Gary Lineker and the BBC pundits are playing a dangerous game with England

Gary Lineker and the BBC pundits are playing a dangerous game with England

The BBC half-time analysis of England’s match with Switzerland prompted only one reasonable reaction: what game had Gary Lineker and company been watching?

Rio Ferdinand said the first half “had been a huge improvement. This is what we anticipated seeing from England.” Micah Richards said: “England are doing a really good job. It is delightful to see Phil Foden in a position where he can have an impact.” Lineker said: “He is one of the best No 10s, if not the best No 10, in world football.”

England had yet to muster a shot on target but the viewer was being told they were playing superbly, a symphony of creativity and verve conducted by the Stockport Iniesta? It did not add up and there are only two conclusions you can draw.

One, that the experts are seeing something different to what Joe Public is picking up. Personally, I am always happy to entertain this as an explanation: it is obviously the case that these guys know heaps more about playing international football than the viewer, no doubt they have an appreciation of its nuances that the vast majority of us never will.

To that point, Lineker said: “People at home might be saying we haven’t created that many chances, no shots on target, but it is significantly better.” Okay, if you say so. No kicking it in the goal, no kicking it at the goal, but by Jove, it looks like Gareth Southgate has finally cracked it. But then you have to convince the layperson, show and tell them why, and there cannot have been many who were talked into this view.

Frank Lampard, by way of insight, said that midfield colleagues Kobbie Mainoo and Foden were not getting in each other’s way as much as previous configurations. “Good players know to work off good players,” said Lampard. “So ‘Phil, you’re dropping deep, OK, I’ll go.’” Sure. Does the fact that an entire generation of England failures were attributable in part to Lampard and his midfield contemporaries being unable to do literally this very thing make him uniquely qualified? I will leave that one to the experts.

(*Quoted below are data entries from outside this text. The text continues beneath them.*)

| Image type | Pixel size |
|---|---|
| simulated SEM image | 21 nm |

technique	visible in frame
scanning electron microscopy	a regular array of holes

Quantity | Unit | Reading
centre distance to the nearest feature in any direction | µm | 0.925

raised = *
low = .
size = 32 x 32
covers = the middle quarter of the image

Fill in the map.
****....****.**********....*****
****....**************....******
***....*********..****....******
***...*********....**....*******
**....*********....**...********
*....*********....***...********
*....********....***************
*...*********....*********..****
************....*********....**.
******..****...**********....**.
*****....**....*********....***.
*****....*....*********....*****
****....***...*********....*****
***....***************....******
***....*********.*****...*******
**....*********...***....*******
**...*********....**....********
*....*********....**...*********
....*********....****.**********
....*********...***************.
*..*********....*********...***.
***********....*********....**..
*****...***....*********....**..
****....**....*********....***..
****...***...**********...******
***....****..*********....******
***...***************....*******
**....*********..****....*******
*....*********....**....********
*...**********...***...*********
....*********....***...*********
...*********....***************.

Plus, it is a football match on the telly. It is vastly popular because it is simple to follow and understand and have opinions and feelings about. It’s not really a field of human endeavour where you can gesture at your vast database of arcane, hard-won knowledge and expect people to say, ‘Okay, wise one, we defer to you.’ Were Ferdinand and Lampard, say, explaining particle physics or the 20th Century history of Albanian politics, then sure.

Until such time as Rio is giving it to us straight about the Large Hadron Collider, you have to say that the second, more likely, explanation is as follows: Gary and pals realised that they had overdone it with their recent criticism of the players and had made a deliberate decision to fluff England up a bit.

Whether this was a suggestion from the BBC bosses or something generated by the Lineker content production empire is hard to say. But it absolutely felt like an overcorrection and, judging from talking to people about the game and reading what people are saying on the internet, most simply did not buy into the idea that England were suddenly vastly improved. The person in the street doesn’t know as much about football as the Match of the Day guys but people can absolutely tell when they are being had on, and there was a calculated, rather cynical, feeling to this 180-degree turn.

Pivoting erratically from massively overhyping the players and then calling for them to be publicly flogged used to be the preserve of the newspapers. Stay in your lane, Gary. While it is fine to hold biased, so-called journalists in contempt for building ‘em up only to knock ‘em down, the reason these guys are getting paid handsomely to talk about football on TV is that they have – or should have – the authority that comes from having played, some empathy for the travails of the current players, and the judgement to know when to criticise fairly and praise proportionately.

Alan Shearer said after the group games: “England were terrible and we have to say that. If England were brilliant, we’d say they were brilliant – that’s the way it is.” But it isn’t, is it? It seems like these England heroes of yore are dipping into the reaction-generating swamp for headlines, and you cannot do that and stay fragrantly above it all, pointing at your medals, good faith and authority.